Children growing up in one-parent families are four times as likely to be poor as those growing up in two- parent households, said Isabel V. Sawhill, a welfare expert at the Brookings Institution, a research organization in Washington, and a former Clinton administration official. A majority of families who end up in the welfare system, Temporary Assistance for Needy Families, are single-parent households, experts said.
Dr. Horn, assistant secretary for children and families at the Department of Health and Human Services, said in an interview, "My central overriding concern is not marriage, it is the well-being of children."
He added that "the empirical literature is quite clear that, on average, kids who grow up in stable, healthy, married, two-parent households do better than kids who grow up in some other kind of arrangement."

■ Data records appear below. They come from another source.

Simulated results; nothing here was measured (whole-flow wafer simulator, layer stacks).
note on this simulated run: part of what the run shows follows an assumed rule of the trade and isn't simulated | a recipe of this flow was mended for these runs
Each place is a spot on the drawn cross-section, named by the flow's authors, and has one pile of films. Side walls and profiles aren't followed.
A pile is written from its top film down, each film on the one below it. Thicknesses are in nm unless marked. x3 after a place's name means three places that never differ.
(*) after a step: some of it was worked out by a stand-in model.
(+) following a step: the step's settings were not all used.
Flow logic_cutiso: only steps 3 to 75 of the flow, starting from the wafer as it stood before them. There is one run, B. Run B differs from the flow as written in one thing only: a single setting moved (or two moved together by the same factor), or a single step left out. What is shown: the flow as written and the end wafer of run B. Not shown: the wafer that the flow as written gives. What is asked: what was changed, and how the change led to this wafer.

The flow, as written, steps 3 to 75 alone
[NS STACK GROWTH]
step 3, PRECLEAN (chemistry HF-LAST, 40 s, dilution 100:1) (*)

Representative Wally Herger, the conservative California Republican who is chairman of the House subcommittee that will play a major role in reviewing the welfare law, said, of the marriage programs, "I can't think of a better use of money."
But some poverty experts question whether the government's promotion of marriage is the best way to deal with these problems. "Marriage is a good thing," Ms. Sawhill said, "and it would help kids a lot if more were born to married parents, but I'm not sure we know how to do it."
The problem is not the lack of marriage, she said, "it's that people are having babies at an early age, before they're ready to have babies or get married."
The Bush administration wants to use the $100 million to figure out what works, in part by underwriting demonstration projects, Dr. Horn said. The money will be redirected from another program that granted bonuses to states where rates of out- of-wedlock births declined.
Dr. Horn suggested that the experiments would revolve around giving people the "skills and knowledge" to have a healthy marriage, like premarital counseling or marital enrichment classes. Mr. Thompson has said the administration would also propose a matching grant program "to strengthen families and reduce out-of-wedlock births." The details of the administration's welfare proposal are expected to be announced within the next month.
Some states, using existing funds, have already started marriage projects. Oklahoma, for example, is channeling part of its federal welfare block grant to finance a training course on marriage and relationship skills. The course is available to all state residents.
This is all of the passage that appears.